- 5 pounds green tomatoes
- 1 tablespoon salt
- 1 orange
- 4 pounds apples
- 3 1⁄2 cups brown sugar
- 1 pound currants
- 1⁄2 cup apple cider vinegar
- 2 teaspoons ground cinnamon
- 1 teaspoon ground cloves
- 1 teaspoon ground nutmeg
- 1⁄2 teaspoon ground ginger
- Wash and core tomatoes. Process through coarse grinder, and place in bowl. Sprinkle with salt, and let stand for 1 hour.
- Drain juices, and cover tomatoes with boiling water for 5 minutes. Drain again, and set aside.
- Zest orange, and coarsely chop remaining orange segments. Core and chop apples.
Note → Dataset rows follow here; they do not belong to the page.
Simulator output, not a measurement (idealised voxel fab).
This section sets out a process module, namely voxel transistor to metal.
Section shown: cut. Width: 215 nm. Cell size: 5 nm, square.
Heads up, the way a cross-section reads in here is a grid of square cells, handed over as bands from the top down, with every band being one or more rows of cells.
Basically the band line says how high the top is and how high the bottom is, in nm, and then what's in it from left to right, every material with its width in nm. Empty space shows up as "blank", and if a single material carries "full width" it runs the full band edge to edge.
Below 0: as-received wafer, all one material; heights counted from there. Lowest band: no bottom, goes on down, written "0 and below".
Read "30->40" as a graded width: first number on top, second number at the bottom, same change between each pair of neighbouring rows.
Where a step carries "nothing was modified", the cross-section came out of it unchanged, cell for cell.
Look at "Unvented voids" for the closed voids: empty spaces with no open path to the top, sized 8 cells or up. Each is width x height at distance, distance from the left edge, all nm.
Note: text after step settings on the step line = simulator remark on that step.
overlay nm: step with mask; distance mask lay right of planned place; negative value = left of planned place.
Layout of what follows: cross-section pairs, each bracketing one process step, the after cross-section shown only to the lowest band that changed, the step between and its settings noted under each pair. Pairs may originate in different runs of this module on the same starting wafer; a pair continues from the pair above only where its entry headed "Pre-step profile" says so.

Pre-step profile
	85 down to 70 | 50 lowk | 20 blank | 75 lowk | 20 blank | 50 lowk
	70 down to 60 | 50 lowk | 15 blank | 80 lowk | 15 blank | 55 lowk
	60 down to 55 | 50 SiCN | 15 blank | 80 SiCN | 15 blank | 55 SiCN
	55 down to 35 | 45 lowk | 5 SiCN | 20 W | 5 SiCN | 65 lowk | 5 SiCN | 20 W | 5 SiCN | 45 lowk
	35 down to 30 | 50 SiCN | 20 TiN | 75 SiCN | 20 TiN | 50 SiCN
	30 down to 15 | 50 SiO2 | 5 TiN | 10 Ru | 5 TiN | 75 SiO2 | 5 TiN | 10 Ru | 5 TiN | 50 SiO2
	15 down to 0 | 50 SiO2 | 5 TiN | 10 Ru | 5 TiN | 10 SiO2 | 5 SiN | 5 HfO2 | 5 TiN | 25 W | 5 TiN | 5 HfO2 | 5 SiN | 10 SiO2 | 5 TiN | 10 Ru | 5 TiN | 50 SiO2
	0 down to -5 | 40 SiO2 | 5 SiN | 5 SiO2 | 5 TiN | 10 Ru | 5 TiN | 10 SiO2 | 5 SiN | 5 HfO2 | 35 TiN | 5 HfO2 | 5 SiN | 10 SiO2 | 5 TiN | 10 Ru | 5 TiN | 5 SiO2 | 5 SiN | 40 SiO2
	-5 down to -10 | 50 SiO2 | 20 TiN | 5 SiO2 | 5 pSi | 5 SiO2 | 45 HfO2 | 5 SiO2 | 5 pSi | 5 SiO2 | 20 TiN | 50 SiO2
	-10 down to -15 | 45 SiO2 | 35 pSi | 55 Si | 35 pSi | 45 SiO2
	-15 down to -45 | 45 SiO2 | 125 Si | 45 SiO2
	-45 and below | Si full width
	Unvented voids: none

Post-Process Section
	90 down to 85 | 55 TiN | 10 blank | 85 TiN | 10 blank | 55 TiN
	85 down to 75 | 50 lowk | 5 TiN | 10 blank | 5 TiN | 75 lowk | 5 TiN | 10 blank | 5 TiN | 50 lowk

- In large stockpot, combine tomatoes, orange, apples, brown sugar, currants, vinegar, cinnamon, cloves, nutmeg, and ginger. Bring to slow boil, and cook until tender, about 30 minutes.
- Pour into hot, clean pint jars, leaving 1⁄2-inch headspace. Run small rubber spatula around inside of jar to release air bubbles. Seal with new and sterilized lids and bands. Process in boiling water bath for 25 minutes. Cool before storing.